FWIW, here's the presentation I wanted to give to the Wasm CG that explains the details and pitfalls in an easier to digest way: https://www.youtube.com/watch?v=Ri2NMnSQo4o

1 comments

It is possible to specify new APIs that say "UTF-8 only, if you pass an unpaired surrogate, you will get an error", and many such APIs already behave that way. They are, on the whole, not a major problem in practice. They are not not fundamentally incompatible with JavaScript/Java/Dart/Kotlin/C# -- it just means that if you wish to call an API that only accepts UTF-8, you must make sure your inputs are valid UTF-8 -- the only lossy case is for invalid Unicode strings, likely generated by accident. It is not dishonest to want to add APIs that behave that way.

It's fine to disagree with me or the committee, but your grand gesturing and your overstatements about how tightening a single bolt on strings will break web compatibility forever is exhausting to listen to, especially when you claim large-scale political conspiracy and use words like "fundamentally incompatible with JavaScript". I don't see any of it.

Your behavior in those threads are absurd, unnecessary, and alarmist, and I really don't have any sympathy for you. Even this reply doubles down on the over-exaggeration.

I think large parts of WebAssembly are mismanaged. I have major complaints about the velocity, instability, and web APIs, I spend a lot of time in them, I'm grumpy, and I'm not usually one to go to bat for any of this. Even within the WebAssembly/JavaScript/WASI interop, there are 20 things I'd put on the list ahead of this. If I have any advice for you, it's to pick a new battle, because this is maybe this is the highest complaint to lowest impact ratio I've ever seen. You lost, just move on.

Allow me to focus on the technical arguments, that I think fall short. Sure, one can go and make a second string type, or a bunch of throwing APIs. I'd question that this actually improves a language in a tangible way, or that anyone would want that for a rational reason that is not induced from the outside. When not doing so, it's incompatible in the sense of the word. Whether incompatibility isn't much of a deal depends, I guess. For someone not having a respective use case, perhaps, but for someone else having exactly that use case, say hashing substrings to then discover unexpected collisions, or streaming 1K chunks of strings over component boundaries, then discovering mojibake after concatenating, it might very well be significant, or even expensive. I mean, there are good reasons all those languages try the best they can to prevent that in their native habitats. What amazes me is that all that came to be because someone has formulated a desire, that could easily be fulfilled in addition with a boolean flag for W/UTF, but refuses to include such a trivial compromise, which surprisingly has more weight than any evidence, or precedents like WebIDL, JSON, or the various language standards. I find this highly concerning, since it conflicts with my understanding of responsible engineering. Also conflicts with Wasm's communication, that literally states that Wasm executes in the same semantic universe as JavaScript, and maintains backwards-compatibility with the Web. Perhaps, if there is something fruitful to spin a narrative around, then that these decisions undermine the exact value proposition of AssemblyScript, that was supposed to be used in tandem/closely with JavaScript, which now becomes risky on the fundamental level of the most prominent higher-level data type, strings. Plus, of course, when two AssemblyScript components communicate. That makes these string decisions particularly unfortunate for me personally after having spent all that time and effort, working towards Wasm's goals in good faith, perhaps explaining my persistence on the matter. Quite a dilemma.
Sure, there are technical arguments for this approach, but there are also technical arguments for "the strings in our strings API should really be valid Unicode strings". I have no horse in this race and I have no preference, but I do see both options as completely valid.

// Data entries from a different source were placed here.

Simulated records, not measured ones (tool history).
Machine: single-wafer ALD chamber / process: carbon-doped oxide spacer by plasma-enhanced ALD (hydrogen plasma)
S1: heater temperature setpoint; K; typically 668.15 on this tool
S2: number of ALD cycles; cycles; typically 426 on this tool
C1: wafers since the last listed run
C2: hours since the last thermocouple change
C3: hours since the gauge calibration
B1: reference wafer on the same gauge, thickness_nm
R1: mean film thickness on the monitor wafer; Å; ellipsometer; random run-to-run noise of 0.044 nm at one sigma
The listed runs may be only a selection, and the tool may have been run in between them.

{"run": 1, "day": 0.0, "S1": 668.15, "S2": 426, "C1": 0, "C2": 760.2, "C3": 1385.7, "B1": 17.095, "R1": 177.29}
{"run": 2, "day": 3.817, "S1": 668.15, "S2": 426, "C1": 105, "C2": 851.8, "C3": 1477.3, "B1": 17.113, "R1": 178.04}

The problem is when you say things like people that prefer the latter approach "can only be either dishonest, or incompetent". Putting it kindly, you're basically only making enemies at that point, and you seem unwilling to consider other points of view, at best. You seem absolutely baffled about why your tone, phrasing, and language are making others uncomfortable, even as you continue to insult those you're trying to influence.

I have never met you before this conversation, and I came away with a very negative impression. There are reasons you aren't being listened to, and they are problems with you and your behavior, not grand conspiracies.

There are battles worth staking your entire professional reputation over -- the GC repo is full of people doing that -- but this is definitely not one of them.

Well, I tried. Anyway, even if I was the abhorrent monster you keep painting in your almost exclusively ad hominem argumentation while accusing me of what you are undoubtedly guilty of yourself, I'd argue that none of this justifies plain ignoring technical concerns in a standardization effort. This exchange is an almost perfect reflection of the practices prevalent in the Wasm CG, that made the Component Model, and likely other things elsewhere, possible almost uncontested. And surely this is deliberate abuse, and I hope people can see that. And coincidentally, that's exactly my critique. I hope nobody is surprised that being at the receiving end of this, despite your best efforts, for years, is an extraordinarily frustrating experience, and that this is exactly the point.